American painter Jackson Pollock is remembered for his abstract-expressionist art and “drip technique.” But researchers who studied his work wanted to take a deeper look at the science behind his art.
What they discovered is that Pollock manipulated fluid dynamics to create his work, whether it was a conscious decision or not, according to a new study. The study published Wednesday in the journal PLOS ONE.
Some of the iconic pieces Pollock created were not created with a brush, but by pouring paint with the aid of a stick to create overlapping strands and filaments of color. And those pieces are lacking coiling instability — the noticeable curls and coils created by a fluid when it’s poured.
Pollock would pour the paint on a canvas he positioned across the floor. It’s been referred to as the “drip technique,” but the researchers also said that’s not really an accurate description of what Pollock achieved.
Dripping would have created droplets across his painting, whereas Pollock preferred continuous streams of paint across the canvas.
“Like most painters, Jackson Pollock went through a long process of experimentation in order to perfect his technique,” said Roberto Zenit, senior study author and a professor in Brown’s School of Engineering. “What we were trying to do with this research is figure out what conclusions Pollock reached in order to execute his paintings the way he wanted. Our main finding in this paper was that Pollock’s movements and the properties of his paints were such he avoided this coiling instability.”
The researchers analyzed videos taken of Pollock when he was creating his art, noting the speed of his movements and his distance from the canvas while pouring paint. They recreated his technique , using a syringe to distribute the paint from varying heights above the canvas and changing up the speed.
“We can vary one thing at a time so we can decipher the key elements of the technique,” Zenit said. “For example, we could vary the height from which the paint is poured and keep the speed constant to see how that changes things.”
Pollock was able to avoid coiling instability based on the speed of his hand, a maintained distance from the canvas and the thickness of the paint that was used.
The researchers compared it to other thick liquids, like honey, which tends to curl upward in a stack before spreading.

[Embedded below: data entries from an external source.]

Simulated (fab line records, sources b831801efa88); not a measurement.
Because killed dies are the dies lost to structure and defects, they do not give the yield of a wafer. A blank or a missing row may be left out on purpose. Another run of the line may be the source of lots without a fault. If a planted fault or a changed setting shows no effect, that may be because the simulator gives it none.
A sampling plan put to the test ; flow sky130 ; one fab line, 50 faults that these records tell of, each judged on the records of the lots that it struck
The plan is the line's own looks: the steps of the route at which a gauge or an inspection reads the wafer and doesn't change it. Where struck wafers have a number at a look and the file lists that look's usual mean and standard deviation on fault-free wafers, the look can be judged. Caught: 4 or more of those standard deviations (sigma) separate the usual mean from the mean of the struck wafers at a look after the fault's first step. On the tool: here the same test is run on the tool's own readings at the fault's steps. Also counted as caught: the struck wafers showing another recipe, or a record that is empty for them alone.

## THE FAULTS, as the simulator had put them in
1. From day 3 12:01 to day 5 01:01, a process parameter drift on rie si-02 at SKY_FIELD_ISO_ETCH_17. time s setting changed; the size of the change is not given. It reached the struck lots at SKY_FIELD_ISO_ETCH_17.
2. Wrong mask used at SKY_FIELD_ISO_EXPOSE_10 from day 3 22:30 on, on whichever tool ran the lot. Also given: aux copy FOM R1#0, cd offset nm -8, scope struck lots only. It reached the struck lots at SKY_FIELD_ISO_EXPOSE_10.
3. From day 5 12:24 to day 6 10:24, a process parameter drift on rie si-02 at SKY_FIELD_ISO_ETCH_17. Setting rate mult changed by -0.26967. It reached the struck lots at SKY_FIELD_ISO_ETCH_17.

“What we found is that he moved his hand at a sufficiently high speed and a sufficiently short height such that this coiling would not occur,” Zenit said.
The researchers said this lack of tight curls in Pollock’s work could be used to help identify and authenticate his works.
“I consider myself to be a fluid mechanics messenger,” Zenit said. “This is my excuse to talk science. It’s fascinating to see that painters are really fluid mechanicians, even though they may not know it.”